Some advanced topics and theories related to statistics and machine learning are taught. More specifically, a nonparametric method called kernel method, statistical properties of training and prediction errors, prediction error bound using Rademacher complexity, universl approximation theorem of neural networks, adversarial training of generative models are taught.

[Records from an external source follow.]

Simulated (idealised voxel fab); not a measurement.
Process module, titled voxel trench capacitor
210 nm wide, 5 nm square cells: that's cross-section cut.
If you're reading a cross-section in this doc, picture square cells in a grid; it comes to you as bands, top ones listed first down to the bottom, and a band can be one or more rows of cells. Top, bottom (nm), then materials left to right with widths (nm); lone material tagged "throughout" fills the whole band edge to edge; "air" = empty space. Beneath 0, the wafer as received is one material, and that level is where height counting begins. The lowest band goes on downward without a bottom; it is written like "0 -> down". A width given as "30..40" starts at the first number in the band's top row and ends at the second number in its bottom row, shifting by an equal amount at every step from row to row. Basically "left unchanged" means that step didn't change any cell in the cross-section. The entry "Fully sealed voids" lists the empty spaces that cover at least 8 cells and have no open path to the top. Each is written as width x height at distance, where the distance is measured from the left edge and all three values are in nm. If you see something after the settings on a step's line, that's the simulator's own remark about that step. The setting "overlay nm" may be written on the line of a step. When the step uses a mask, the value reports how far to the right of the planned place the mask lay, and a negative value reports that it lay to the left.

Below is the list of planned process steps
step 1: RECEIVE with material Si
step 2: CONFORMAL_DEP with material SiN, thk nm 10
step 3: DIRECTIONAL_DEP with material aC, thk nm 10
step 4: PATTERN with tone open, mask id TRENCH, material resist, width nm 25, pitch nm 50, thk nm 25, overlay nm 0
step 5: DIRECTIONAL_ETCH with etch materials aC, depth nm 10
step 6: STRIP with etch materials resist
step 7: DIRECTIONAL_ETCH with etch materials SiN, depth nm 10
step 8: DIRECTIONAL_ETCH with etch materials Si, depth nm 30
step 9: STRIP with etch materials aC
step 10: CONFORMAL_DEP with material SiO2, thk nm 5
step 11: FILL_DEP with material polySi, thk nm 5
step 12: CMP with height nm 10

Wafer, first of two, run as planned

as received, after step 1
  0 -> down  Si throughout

### Student learning outcomes

[Objectives] Statistical science and machine learning are disciplines in which useful information is extracted from data to aid
prediction and decision making. Students will learn methodology not simply as knowledge but also learning the background theory including the validity of those methods to promote understanding the essence. Students will broadly apply all kinds of techniques to a variety of problems, learning to construct new techniques on one's own.
[Topics] Students in this course will learn several of statistical science's more advanced techniques, based on their connection to various application fields. We will focus in particular on the connection with machine learning, introducing central topics from both statistical science and machine learning.

### Keywords

machine learning, statistics, kernel methods, prediction error, Rademacher complexity, statistical consistency, neural networks, universal approximation theorem, adversarial training

### Competencies that will be developed

 ✔ Specialist skills Intercultural skills Communication skills ✔ Critical thinking skills Practical and/or problem-solving skills

### Class flow

Lectures using slides.

### Course schedule/Required learning

Course schedule Required learning
Class 1 Introduction and regression analysis I Introduction of Statistical Mathematics. Understand the problem setup of machine learning through some practical examples. Learn the problem setup of regression analysis.
Class 2 Regression Analysis II Understand the statistical modeling with kernels, regularization, and kernel ridge regressions in regression analysis.
Class 3 Kernel methods I: positive definite kernels Review positive definite matrix. Understand the definition of positive definite kernels, and learn some properties of kernel functions and examples.
Class 4 Kernel methods II: reproducing property, representer theorem, etc. Understand reproducing property, representer theorem, etc used in statistical learning with kernels.
Class 5 Spline smoothing and kernel methods I Learn the relationship between spline smoothing methods and kernel methods.
Class 6 Spline smoothing and kernel methods II Learn B-spline and multi-dimensional spline regression
Class 7 Review of Probability theory Review the probability theory used in Machine Leaning
Class 8 Inequalities in Probability Theory. Understand some probabilistic inequalities used in machine learning.
Class 9 Prediction error and Model Selection Learn the prediction error of statistical learning and model selection methods.
Class 10 Rademacher Complexity Learn Rademacher complexity to measures the statistical models
Class 11 Prediction error and Model Uniform law of large numbers and statistical consistency of learning algorithms Learn Uniform law of large numbers that is an extension of the law of large numbers, and Understand the proof on statistical consistency of learning algorithms.
Class 12 Learning with Neural networks Learn the universal approximation theorem for neural networks
Class 13 Adversarial training of generative models Learn the adversarial training of generative models with neural networks and regularization methods.
Class 14 Summary Summarize Stasistical Learning

### Out-of-Class Study Time (Preparation and Review)

To enhance effective learning, students are encouraged to spend approximately 100 minutes preparing for class and another 100 minutes reviewing class content afterwards (including assignments) for each class.
They should do so by referring to textbooks and other course material.

Unspecified.

### Reference books, course materials, etc.

Course materials are provided during class.
Reference book: Shai Shalev-Shwartz and Shai Ben-David, Understanding Machine Learning: From Theory to Algorithms, Cambridge University Press, 2014.

### Assessment criteria and methods

Evaluated by report submission.

### Related courses

• MCS.T223 ： Mathematical Statistics
• MCS.T402 ： Mathematical Optimization: Theory and Algorithms
• MCS.T403 ： Statistical Learning Theory

### Prerequisites (i.e., required knowledge, skills, courses, etc.)

It is preferred that students know the basics of statistics and probability theory.